Building Site/Samsui Women (1951) Liu Kang

Yesterday, I paid a visit to 2 museums tucked away in the vast NUS campus. The first stop - the NUS Museum. It’s my second visit there, and I found the exhibits vastly changed. While art isn’t really my forte (I STILL draw like a four year old), I liked the way the NUS Museum’s Southeast Asian exhibition chronicled some events and milestones in our country’s history, as well as the distinctive culture of Southeast Asia.

Paintings such as the one above, Building Site/Samsui Women by renowned local artist Liu Kang, pay a tribute to some of the first construction workers in Singapore - the Samsui Women. Originating from the Sansui province in China, these hardworking, tough women could be identified by their red headgear and dark blue shirt/pants. While all the samsui women I’ve ever seen or met were very old (we’re talking 80 or 90 here), this painting brings me back to a time before mine.


Fire (1961), Oil on board

by Lim Yew Kuang, Woodblock print
Two paintings also depicted the disastrous Bukit Ho Swee fire of 1961, where the entire squatter of Bt. Ho Swee settlement was razed to the ground. Singapore’s version of the Great Fire of London, it stuck in the minds of many due to its magnitude. While the artists used very different media and styles, both captured well the devastation caused by the fire.


Indian New Year

There were also more jolly paintings such as the above, depicting a scene during Deepavali, the Hindu Festival of Lights. With robust colors, the artist captured one of the notable festivals in this part of Asia.

And then there were the abstract paints, which I endeavored to understand:

Scholarly Gathering (1966/67) Tan Teo Kwang
Such as the above, done in an Abstract Expressionist type of style, with broad strokes and pure colors. I saw people in this picture, although I’m not quite sure if I was supposed to.

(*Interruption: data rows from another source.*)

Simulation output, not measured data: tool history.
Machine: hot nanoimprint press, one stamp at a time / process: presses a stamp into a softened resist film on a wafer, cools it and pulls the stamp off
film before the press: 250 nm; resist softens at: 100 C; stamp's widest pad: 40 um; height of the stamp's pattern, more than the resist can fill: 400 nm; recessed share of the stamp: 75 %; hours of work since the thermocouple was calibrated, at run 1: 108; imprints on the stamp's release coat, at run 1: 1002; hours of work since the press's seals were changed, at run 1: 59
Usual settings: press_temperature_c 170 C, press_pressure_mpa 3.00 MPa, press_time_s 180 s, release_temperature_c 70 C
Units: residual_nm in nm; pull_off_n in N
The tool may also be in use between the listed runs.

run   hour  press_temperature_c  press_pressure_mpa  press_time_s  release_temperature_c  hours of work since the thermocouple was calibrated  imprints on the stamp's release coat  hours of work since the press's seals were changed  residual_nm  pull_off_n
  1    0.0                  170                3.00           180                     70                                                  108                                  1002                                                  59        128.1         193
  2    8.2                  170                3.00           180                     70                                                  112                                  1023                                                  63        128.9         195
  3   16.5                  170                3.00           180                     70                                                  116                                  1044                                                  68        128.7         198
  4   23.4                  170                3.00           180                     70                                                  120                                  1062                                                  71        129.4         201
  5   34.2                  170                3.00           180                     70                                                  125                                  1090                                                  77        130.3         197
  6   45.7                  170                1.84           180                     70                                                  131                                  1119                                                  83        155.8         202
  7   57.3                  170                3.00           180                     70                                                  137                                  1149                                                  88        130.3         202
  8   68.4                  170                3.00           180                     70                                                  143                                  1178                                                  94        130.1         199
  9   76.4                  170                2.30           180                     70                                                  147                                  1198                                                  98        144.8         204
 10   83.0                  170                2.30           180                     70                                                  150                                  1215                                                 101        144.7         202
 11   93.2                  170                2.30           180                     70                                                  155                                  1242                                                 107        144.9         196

And this figure, which I never quite understood, and looked to me to be made up of, among other things, coconut parts. :S
But hey, art is free for interpretation.

My favorite in the Southeast Asian collection was the bright piece below:

Baba Family by Redza Piyadasa (Malaysia)

I liked the bright colors and interesting style used by the artist in his rendition of a Peranakan family portrait. The Peranakans, an ethnic group unique to Southeast Asia (primarily Malacca and Singapore), are the descendants of early Chinese immigrants and their local Malay wives. Their culture is an elegant mix of both Chinese and Malay.

In the gallery below, the NUS museum was having an exhibition entitled Responding to the Divide - David Kwo, The Artist. His works comprised a variety of landscapes, figures, flora and fauna, done using traditional Chinese brush techniques. Kwo’s are perhaps some of the most lively and unique Chinese ink works I’ve seen. Such as the work below, calligraphy of a poem by renowned Tang Dynasty poet Li Bai (李白). It’s definitely the first time I’ve seen the use of so much color in calligraphy.


Small Animals
Kwo is most renowned for his works featuring small animals, particularly dogs and cats, and looking at the works on display, I can see why. Though I’m not much of an animal lover, I liked the bright colors and lifelike depictions.


Liu Bei
Also another interesting piece, Liu Bei is one of Kwo’s depictions of Chinese opera masks. This mask is presumably for the character of Liu Bei, a powerful warlord during the Three Kingdoms era in China. I liked the way Kwo’s artwork fuses Chinese techniques with Western colors, creating works that blend East and West.

All in all, despite being neither an artist or an art critic, I enjoyed my time at the NUS Museum, and I’d say it’s definitely worth a visit. More on my experience at the Raffles Museum of Biodiversity Research later this week.

Responding the Divide - David Kwo, The Artist runs till 1 December 2007, and Highlights of the Southeast Asian Collection runs till 31 December 2007. The NUS Museum is located at the University Cultural Centre, 50 Kent Ridge Road, NUS.